Post by parabellum » Apr 14 2014 6:09pm

Emoto wrote:alsmith here is a common house ac breaker [ 240v/100amp ] i like how its a resettable fuse and switch all in one im hoping to use on 72v setup, any reason you wouldnt use one.
Yes, they are cool, you hear loud click when the breaker switches off, but current stops flowing only after you twist down the throttle :D . At 24s LiPo at least.

P.S. Those C marked ones are very slow as well, you can see high short current spikes and in will take 100A for minutes if I remember well. You should take A or B or lower amp.

User avatar
alsmith   100 kW

100 kW
Posts: 1182
Joined: Dec 03 2010 7:25pm
Location: Northumberland, UK

Re: Fuses- again!

Post by alsmith » Apr 15 2014 1:34am

When I looked for specific advice about ratings I couldn't find anything- it was all too vague. Like if you use 36V DC and want the fuse to blow at 60 Amps which 220V AC rating should you use? Which 110V AC rating should you use? The same rating for 110V as for 220V, or some set ratio difference?
What is the effect of using 72V DC instead of 36V- do you use the same AC rating or derate further, and by how much?

It seems to be a case of stick one in and if t doesn't blow then it's ok. BUT how much protection is it giving, is it giving protection that is actually of real practical value? It seems almost accepted that if it isn't blowing then the rating is ok- but that may just protect from a dead short. Or is that all they are being used for (in which case why not just use 100A, or 200A)?

User avatar
parabellum   10 MW

10 MW
Posts: 2078
Joined: Nov 19 2010 9:55am
Location: Dominican Republic, north.

Re: Fuses- again!

Post by parabellum » Apr 15 2014 2:54am

alsmith wrote:When I looked for specific advice about ratings I couldn't find anything- it was all too vague. Like if you use 36V DC and want the fuse to blow at 60 Amps which 220V AC rating should you use? Which 110V AC rating should you use? The same rating for 110V as for 220V, or some set ratio difference?
What is the effect of using 72V DC instead of 36V- do you use the same AC rating or derate further, and by how much?
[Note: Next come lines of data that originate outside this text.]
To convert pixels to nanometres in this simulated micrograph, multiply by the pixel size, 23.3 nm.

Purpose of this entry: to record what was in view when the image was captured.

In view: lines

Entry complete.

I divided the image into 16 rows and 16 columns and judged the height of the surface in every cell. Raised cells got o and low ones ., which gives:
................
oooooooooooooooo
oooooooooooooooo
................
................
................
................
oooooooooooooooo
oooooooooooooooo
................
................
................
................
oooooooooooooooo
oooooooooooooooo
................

It seems to be a case of stick one in and if t doesn't blow then it's ok. BUT how much protection is it giving, is it giving protection that is actually of real practical value? It seems almost accepted that if it isn't blowing then the rating is ok- but that may just protect from a dead short. Or is that all they are being used for (in which case why not just use 100A, or 200A)?
Those fuses have 2 triggers.

1st is bi metal and it only cares about heating (Voltage has nothing to do with it, hypothetically it acts equal on 5VDC and 220VAC). Just on the rated current, it takes minutes to trigger and if it is substantially higher then seconds. Bi metal triggers are very slow and lame, blow fuse is much quicker.

2nd is magnetic trigger or instantaneous triggerand those B,C etc. ratings. I have the impression they act equal on AC and DC spikes.
International Standard--- IEC 60898-1 and European Standard EN 60898-1 define the rated current In of a circuit breaker for low voltage distribution applications as the maximum current that the breaker is designed to carry continuously (at an ambient air temperature of 30 °C). The commonly-available preferred values for the rated current are 6 A, 10 A, 13 A, 16 A, 20 A, 25 A, 32 A, 40 A, 50 A, 63 A, 80 A, 100 A,[5] and 125 A (Renard series, slightly modified to include current limit of British BS 1363 sockets). The circuit breaker is labeled with the rated current in amperes, but without the unit symbol "A". Instead, the ampere figure is preceded by a letter "B", "C" or "D", which indicates the instantaneous tripping current — that is, the minimum value of current that causes the circuit breaker to trip without intentional time delay (i.e., in less than 100 ms), expressed in terms of In:

Type Instantaneous tripping current
B above 3 In up to and including 5 In
C above 5 In up to and including 10 In
D above 10 In up to and including 20 In
K above 8 In up to and including 12 In
For the protection of loads that cause frequent short duration (approximately 400 ms to 2 s) current peaks in normal operation.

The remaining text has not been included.